Twenty minutes later, a flock came in again to the dekes, slowly slowly circling, working them warily, until the moment of truth arrived and O'Connor barked, "take em." And with that three guns went off, and three birds fell from the sky.

And there was much rejoicing.

No more talk of being skunked or packing it in early. No more lack of faith in the dozer pile. Now, only a gritty determination to show those beer-chugging Kuneytown quitters how it's done.

The hunt wore on. Flock after flock of geese worked the dekes, some coming in close, others not so close. A thousand ducks got up from the ponds but no shooting (hmmmm, I wonder where the Wonder Boys are? sensibly warm somewhere else no doubt).

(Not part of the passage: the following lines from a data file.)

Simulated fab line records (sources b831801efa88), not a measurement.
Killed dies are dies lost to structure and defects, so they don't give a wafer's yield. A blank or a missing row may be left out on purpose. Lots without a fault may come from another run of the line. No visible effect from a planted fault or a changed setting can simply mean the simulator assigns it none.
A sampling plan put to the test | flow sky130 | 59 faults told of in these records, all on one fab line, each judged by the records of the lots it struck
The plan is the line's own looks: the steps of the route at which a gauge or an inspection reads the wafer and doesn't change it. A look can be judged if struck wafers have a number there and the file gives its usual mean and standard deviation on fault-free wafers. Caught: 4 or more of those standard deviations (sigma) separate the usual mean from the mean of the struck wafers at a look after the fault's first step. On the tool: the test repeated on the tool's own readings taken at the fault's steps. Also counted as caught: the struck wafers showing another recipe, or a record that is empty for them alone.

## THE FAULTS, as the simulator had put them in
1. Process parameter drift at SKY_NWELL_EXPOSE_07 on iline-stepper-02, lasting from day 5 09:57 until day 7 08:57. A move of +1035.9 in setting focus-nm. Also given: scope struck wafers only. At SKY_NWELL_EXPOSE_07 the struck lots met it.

Another flock came in and two more geese were downed--one falling to Tantillo's gun to the north bearing jewelry, although that fact went unnoticed until the very end of the day. Ernie, however, in observing the condition of the bird when retrieved, took notice of the bloodied condition of the bird's upper left breast, which provided the key identification factor at day's end for giving credit where credit is due. No sirree, none of this "geese Cagey claims to have shot." Ernie is the most honest goose hunter that ever lived. (and he told me to make sure to get that into the blog post somehow.)

heh heh.

still life with jewelry

What are we up to now, seven geese? Around 1:30 pm Ernie left for a while to go sign some gas drilling paperwork in the house, and in his absence, we had some high drama on two more downed geese. A flock came in, worked the dekes, and shots were fired. I had a bird down inside the dekes, while Mike had one sail away far across the field only to crash land DOA before the treeline. The two of us took off to retrieve our downed birds. Only one of us returned with bird in hand.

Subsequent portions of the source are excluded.